The movie brilliantly highlights the brutality and destruction of war with its masterful cinematography and camera use. Vivid scenes of hectic combat, coupled with a suspenseful soundtrack, lure the audience onto the edge of their seats. But just as equally, Berger often contrasts the war with peaceful and quiet moments, allowing the viewer to reflect on the destruction unfolding before them.
Furthermore, the film also expertly demonstrates the psychological affects of warfare and the trauma that it can instill. The enthusiastic schoolboys quickly lose their innocence on the first night, and for those who survive, they slowly creep towards insanity, clinging on to the last of hopes to maintain any source of will to live.
Hours before the ceasefire is official, after losing everything, including all his friends, Paul loses all hope as he is sent on one final crusade.
Charging into the last battle, his face lacks any emotion, and he kills as many French as he can. As the clock strikes the 11th hour, the end of the war, he is stabbed in the back, left to die on the battlefield that had already taken so much from him.

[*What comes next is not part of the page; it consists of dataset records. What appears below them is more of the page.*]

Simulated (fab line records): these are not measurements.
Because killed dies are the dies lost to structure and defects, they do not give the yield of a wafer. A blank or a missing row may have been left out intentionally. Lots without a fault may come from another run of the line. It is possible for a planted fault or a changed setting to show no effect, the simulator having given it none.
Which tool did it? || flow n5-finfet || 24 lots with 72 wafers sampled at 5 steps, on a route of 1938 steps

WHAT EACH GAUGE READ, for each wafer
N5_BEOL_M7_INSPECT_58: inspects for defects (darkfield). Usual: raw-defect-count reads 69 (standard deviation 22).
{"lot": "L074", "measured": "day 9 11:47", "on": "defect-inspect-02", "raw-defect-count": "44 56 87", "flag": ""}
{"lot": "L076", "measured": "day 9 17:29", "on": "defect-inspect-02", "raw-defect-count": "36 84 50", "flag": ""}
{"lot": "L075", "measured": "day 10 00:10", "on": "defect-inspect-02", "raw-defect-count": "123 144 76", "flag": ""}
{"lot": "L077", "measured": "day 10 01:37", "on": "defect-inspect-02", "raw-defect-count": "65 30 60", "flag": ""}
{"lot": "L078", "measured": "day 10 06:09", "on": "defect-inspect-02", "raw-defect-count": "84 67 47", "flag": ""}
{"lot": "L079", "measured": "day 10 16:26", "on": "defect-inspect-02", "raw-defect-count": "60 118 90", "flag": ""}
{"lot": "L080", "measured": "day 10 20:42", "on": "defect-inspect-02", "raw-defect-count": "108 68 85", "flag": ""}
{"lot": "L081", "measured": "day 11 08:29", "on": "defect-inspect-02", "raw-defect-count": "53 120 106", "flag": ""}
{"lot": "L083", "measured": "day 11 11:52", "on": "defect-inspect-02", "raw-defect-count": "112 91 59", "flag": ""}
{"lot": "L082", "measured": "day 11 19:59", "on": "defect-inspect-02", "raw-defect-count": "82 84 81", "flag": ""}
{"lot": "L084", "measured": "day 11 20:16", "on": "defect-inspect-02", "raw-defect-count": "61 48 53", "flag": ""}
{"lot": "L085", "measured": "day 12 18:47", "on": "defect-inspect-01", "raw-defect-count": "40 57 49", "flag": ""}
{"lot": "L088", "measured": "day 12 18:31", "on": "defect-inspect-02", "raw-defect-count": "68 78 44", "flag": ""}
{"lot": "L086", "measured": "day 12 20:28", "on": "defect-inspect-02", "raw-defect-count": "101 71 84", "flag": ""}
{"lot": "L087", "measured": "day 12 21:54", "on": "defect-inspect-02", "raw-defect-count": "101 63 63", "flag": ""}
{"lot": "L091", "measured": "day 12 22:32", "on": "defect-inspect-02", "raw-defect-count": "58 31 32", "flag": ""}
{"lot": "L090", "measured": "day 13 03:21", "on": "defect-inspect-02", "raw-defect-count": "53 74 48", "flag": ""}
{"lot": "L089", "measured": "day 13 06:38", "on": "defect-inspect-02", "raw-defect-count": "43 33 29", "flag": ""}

The viewer is left alone with the weight of Paul’s tragedy, and the movie instills a whirlwind of emotions, including guilt, grief, and despair, into their hearts as the credits roll.
All Quiet on the Western Front is a suspenseful, intriguing wartime movie that I would recommend to everyone.
As long as you can get past the sub-par voice acting for the German-to-English dub, the movie will guarantee a wild ride of emotion as you watch Paul’s slow and tragic plunge into insanity.
Berger’s film, staring Felix Kammerer as Paul, is currently streaming on Netflix.